I also have some memories of Mom furiously clicking Boye aluminum knitting needles. She'd make some wondrous creation from a ball of yarn. I recall my sister and I being pressed into service as human yarn swifts, holding onto hunks of yarn, just so, while our Mom detangled and wound the fiber into perfect round balls. I always hoped she was making something for me. It was usually an afghan but I'd hope all the same. Mom loved having her hair brushed. As kids, she'd have us stand behind her chair and slowly brush her hair. It seemed like hours but went much more pleasantly when she was knitting and purling. I was interested.

Eventually, I would ask how she did it. She would slowly wrap the yarn and poke the tips of the needles into the creation to make a thing called a stitch.I would pick up the hobby to knit a scarf in school colors. An amatuerish affair, rebelliously curling edges mock my intent. But, I would knit again and again. Hoping to discover why my reality doesn't match my mind's eye.  Mastery would elude me until I reached my thirties. .Thankfully, I had time to knit with my mother. Hours spent getting to know her as a whole person who's come into her own.

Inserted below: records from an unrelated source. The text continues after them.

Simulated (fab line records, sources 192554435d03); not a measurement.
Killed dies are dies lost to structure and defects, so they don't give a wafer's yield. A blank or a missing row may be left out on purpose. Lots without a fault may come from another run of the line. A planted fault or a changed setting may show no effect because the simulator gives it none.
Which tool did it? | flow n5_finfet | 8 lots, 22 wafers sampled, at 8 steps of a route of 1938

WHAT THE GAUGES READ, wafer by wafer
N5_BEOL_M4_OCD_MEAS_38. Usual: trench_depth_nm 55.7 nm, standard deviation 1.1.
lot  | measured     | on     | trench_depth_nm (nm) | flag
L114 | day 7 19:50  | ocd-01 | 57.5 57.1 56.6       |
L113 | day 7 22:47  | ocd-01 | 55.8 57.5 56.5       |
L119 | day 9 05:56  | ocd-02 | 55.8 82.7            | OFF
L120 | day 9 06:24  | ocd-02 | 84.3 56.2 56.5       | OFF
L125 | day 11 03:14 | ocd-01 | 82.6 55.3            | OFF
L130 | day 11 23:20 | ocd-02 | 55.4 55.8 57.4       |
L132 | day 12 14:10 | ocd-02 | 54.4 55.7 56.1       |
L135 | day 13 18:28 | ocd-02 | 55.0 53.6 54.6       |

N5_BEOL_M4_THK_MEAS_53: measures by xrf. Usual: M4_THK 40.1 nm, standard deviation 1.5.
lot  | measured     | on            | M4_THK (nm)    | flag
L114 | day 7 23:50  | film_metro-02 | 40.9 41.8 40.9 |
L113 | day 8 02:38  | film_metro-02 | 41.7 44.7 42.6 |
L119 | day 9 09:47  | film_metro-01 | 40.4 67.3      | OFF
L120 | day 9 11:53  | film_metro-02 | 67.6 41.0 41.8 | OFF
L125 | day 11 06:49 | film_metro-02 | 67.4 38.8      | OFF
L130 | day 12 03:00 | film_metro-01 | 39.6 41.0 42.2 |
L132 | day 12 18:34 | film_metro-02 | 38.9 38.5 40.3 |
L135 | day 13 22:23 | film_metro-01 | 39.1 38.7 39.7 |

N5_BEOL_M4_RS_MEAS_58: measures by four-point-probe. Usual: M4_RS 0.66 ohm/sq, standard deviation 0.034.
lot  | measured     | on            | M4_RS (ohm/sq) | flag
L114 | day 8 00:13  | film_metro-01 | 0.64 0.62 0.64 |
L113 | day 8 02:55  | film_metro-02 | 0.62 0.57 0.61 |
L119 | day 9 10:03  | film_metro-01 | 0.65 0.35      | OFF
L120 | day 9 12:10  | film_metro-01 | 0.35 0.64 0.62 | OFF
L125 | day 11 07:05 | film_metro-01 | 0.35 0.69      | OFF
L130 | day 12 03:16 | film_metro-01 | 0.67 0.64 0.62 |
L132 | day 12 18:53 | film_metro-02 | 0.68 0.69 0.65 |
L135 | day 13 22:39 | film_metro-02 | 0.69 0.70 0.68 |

My mother evolved. Reinvented herself, hit the books, and became a real estate agent. She was driven, ambitious. She showed me how one changes their circumstance. She showed me Perserverance. Although money never ceased to be a worry, she grew to be a successful real estate agent, then a broker. She grew to value me as a person. She grew to value my opinion and even, my advice. We damn near became friends. I became the offspring she didn't have to worry about.

She is my mother and I deeply love her.